To prevent or mitigate data corrution in RocksDB when some software or hardware issues happens, we keep adding online consistency checks and improving existing ones.
We improved ColumnFamilyOptions::force_consistency_checks and enabled it by default. The option does some basic consistency checks to LSM-tree, e.g., files in one level are not overlapping. The DB will be frozen from new writes if a violation is detected. Previously, the feature’s check was too limited and didn’t always freeze the DB in a timely manner. Last year, we made the checking stricter so that it can catch much more corrupted LSM-tree structures. We also fixed several issues where the checking failure was swallowed without freezing the DB. After making force_consistency_checks more reliable, we changed the default value to be on.
ColumnFamilyOptions::paranoid_file_checks does some more expensive extra checking when generating a new SST file. Last year, we advanced coverage to this feature: after every SST file is generated, the SST file is created, read back keys one by one and check two things: (1) the keys are in comparator order (also available and enabled by default during file write via ColumnFamilyOptions::check_flush_compaction_key_order); (2) the hash of all the KVs is the same as calculated when we add KVs into it. These checks detect certain corruptions so we can prevent the corrupt files from being applied to the DB. We suggest users turn it on at least in shadow environments, and consider to run it in production too if you can afford the overheads.

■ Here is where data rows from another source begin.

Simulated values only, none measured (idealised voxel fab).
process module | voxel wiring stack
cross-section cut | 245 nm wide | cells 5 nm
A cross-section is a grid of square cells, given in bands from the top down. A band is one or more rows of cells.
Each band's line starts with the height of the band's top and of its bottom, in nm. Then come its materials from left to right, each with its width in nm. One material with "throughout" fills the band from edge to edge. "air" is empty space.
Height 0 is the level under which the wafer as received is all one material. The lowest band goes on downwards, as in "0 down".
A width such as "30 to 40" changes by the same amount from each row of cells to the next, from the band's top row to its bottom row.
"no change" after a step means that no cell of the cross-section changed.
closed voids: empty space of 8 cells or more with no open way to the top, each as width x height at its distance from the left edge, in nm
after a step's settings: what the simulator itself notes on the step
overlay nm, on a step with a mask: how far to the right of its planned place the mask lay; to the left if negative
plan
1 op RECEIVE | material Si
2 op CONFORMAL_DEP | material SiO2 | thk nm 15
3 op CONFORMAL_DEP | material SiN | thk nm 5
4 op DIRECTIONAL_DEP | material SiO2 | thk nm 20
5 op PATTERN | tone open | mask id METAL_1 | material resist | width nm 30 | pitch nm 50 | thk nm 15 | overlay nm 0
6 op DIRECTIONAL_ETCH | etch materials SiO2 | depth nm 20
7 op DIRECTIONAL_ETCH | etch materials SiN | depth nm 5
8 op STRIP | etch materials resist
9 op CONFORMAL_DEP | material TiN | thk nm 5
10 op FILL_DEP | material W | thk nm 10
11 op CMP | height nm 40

A recent feature is added to check the count of entries added into memtable while flushing it into an SST file. This feature is to have some online coverage to memtable corruption, caused by either software bug or hardware issue. This feature will be released in the coming release (6.21) and by default on. In the future, we will check more counters during memtables, e.g. number of puts or number of deletes.
We also improved the reporting of online validation errors to improve debuggability. For example, failure to parse a corrupt key now reports details about the corrupt key. Since we did not want to expose key data in logs, error messages, etc., by default, this reporting is opt-in via DBOptions::allow_data_in_errors.
More online checking features are planned and some are more sophisticated, including key/value checksums and sample based query validation.